The national tragedy of female incarceration

The Women’s Policy Action Tank recently published a special issue of the Good Policy newsletter, exploring three areas of policy with a gender lens: women and the criminal justice system, Indigenous women, and women’s experience of employment. Each topic is explored using a dialectical approach, in which two authors approach a topic from a different angles. We will be publishing the paired articles on our blog over the coming three weeks. This week: Exploring the gendered impacts of incarceration on women. This article is a companion piece to Women leaving prison and the impacts of debt, by Christopher Trotter. 

Jacki Holland, Good Shepherd Australia New Zealand ( @JackiKHolland )
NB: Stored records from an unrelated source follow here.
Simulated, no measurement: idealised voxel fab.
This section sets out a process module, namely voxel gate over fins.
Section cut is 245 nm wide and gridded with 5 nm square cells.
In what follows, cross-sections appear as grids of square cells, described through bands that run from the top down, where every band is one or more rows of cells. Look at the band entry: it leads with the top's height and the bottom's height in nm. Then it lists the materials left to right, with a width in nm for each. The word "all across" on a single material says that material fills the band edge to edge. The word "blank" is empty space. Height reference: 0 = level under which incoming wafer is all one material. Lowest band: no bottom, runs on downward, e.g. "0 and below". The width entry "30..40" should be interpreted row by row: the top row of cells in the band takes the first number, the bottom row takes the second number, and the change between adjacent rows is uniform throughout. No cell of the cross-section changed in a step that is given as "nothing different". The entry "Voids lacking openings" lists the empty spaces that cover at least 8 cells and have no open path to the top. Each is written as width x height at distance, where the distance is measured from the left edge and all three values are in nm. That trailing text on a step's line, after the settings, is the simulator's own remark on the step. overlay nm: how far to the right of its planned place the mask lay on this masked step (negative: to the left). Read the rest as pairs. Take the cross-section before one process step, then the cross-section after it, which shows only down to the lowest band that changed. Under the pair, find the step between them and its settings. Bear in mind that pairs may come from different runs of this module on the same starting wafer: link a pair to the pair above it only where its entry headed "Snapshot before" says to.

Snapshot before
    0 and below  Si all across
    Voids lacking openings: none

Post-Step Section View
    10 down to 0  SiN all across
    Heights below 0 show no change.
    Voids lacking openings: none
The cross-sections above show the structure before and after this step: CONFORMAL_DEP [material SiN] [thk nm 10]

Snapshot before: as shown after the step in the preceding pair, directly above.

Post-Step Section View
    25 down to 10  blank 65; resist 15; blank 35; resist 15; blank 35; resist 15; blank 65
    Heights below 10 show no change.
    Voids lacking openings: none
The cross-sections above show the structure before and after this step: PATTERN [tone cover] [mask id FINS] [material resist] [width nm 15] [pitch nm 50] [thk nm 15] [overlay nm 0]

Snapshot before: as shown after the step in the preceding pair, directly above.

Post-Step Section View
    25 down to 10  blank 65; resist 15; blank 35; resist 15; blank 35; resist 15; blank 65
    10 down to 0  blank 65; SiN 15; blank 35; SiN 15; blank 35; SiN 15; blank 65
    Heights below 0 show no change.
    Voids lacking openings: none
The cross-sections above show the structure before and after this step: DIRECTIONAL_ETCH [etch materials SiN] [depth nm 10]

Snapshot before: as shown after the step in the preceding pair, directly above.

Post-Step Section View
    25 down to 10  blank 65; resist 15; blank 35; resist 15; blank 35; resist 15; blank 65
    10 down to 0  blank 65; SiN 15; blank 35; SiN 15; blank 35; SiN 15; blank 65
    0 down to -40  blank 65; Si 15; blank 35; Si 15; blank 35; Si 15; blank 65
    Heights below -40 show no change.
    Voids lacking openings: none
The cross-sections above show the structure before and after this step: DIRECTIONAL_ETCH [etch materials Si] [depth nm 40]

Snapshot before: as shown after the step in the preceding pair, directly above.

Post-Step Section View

Many of the women in prison in Australia today have come into contact with the criminal justice system after committing minor, non-violent offences linked to personal circumstances of poverty, hardship and, overwhelmingly, trauma. Their incarceration has little to do with protecting the safety of the public, and will do little to prevent the future perpetration of crimes of a similar nature. The isolation of these women from society may, however, result in a range of negative consequences that extend beyond the primary purposes attributed to imprisonment of punishment, deterrence, rehabilitation, denunciation and/or incapacitation.[1]

In line with trends in many countries worldwide,[2] female imprisonment rates in Australia have been on a dramatic upward trajectory in recent decades, consistently outpacing growth rates for men. A growing body of researchers argue these trends can be attributed, in large part, to the feminisation of poverty and economic marginalisation of women.[3]

True justice isn't blind.  Systemic gender inequities maintain women’s vulnerability to known risk factors for female criminality. 

True justice isn't blind.  Systemic gender inequities maintain women’s vulnerability to known risk factors for female criminality.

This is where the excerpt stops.